Triathlon season, that is. Cyclocross season continues for another month. But I thought I'd take a minute and reflect on 2007, my first year as a professional triathlete.
But before I talk about that, I have to kick things off with a dose of perspective. I'm home for Thanksgiving, kicking it with my parents in Portland, ME. When I got home Sunday, after a few days in New York at a teacher's conference, my folks told me a UPS man had been trying to deliver a package to me for days. That struck me as odd, since I live in Vermont and receive all my mail there. What could it be?
The UPS man showed up again yesterday, around mid-morning. The return address was a guy who sold me a pair of Zipp 404s w/a powertap for a song, this past summer. Inside the package was an apparently brand new Garmin Forerunner 305, a tool I'd always found intriguing but way beyond a schoolteacher's salary. Had I missed something? Bought something while sleepwalking? Raised in New England, when something appears where nothing should have been, you start looking over your shoulder.
Turns out I wasn't the one who paid for this surprise. Inside the box was a note from Brad, who'd sold me the wheels (he's also coached by my CTS coach, Nick White—our original contact). It turns out he'd been hit by a car while training and had sustained some spinal cord damage. He mordantly quipped in the note: "Looks like the wheelchair division for me for at least a year."
Besides the shame of another cyclist seriously injured by a careless driver, I felt a rush of sympathy for Brad and the cold hand of good luck, which is always a capricious touch. Just that morning my back had gone into spasms, my penance for not warming up the day before at a 'cross race in Lowell, MA. It had hurt so much that I had had to lean against the kitchen corner and catch my breath. It passed, and I resolved to do some more core exercises, but compared to what Brad was now going through mine was a tiny affliction. Still, it reminded me of my amazing luck over the past two decades of athletics: no serious injuries aside from a horribly sprained ankle my junior year of college.

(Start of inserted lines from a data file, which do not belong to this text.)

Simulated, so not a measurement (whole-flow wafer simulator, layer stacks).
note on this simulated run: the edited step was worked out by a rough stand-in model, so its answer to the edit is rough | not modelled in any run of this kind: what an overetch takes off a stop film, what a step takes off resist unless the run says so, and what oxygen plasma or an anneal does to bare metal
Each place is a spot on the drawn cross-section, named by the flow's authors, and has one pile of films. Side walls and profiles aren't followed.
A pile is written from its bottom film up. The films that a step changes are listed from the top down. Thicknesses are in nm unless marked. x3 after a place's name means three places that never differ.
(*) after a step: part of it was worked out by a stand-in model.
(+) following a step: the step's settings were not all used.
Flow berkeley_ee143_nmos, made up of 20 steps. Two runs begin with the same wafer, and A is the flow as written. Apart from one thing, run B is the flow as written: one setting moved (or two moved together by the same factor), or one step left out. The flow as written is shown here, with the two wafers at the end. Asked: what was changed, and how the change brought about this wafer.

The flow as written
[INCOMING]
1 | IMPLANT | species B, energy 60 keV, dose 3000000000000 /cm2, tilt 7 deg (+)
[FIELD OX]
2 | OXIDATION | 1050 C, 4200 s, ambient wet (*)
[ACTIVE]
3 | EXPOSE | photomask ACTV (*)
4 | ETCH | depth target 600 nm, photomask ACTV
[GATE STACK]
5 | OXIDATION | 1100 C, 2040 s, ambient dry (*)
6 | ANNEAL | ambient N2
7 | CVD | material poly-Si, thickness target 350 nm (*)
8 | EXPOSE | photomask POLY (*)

I was touched and haunted by Brad's gesture. Caught up as we are, these days, in heart rate and wattage numbers, stroke counts and aero helmets, it's too easy to forget why we bought that bike or those running shoes in the first place: we enjoyed the simple pleasure of a day's ride or run or dip in the local lake. I won't belabor the point, as this observation can easily descend into the trite, but I wanted to thank Brad and to point out how fragile our "Iron" bodies really are.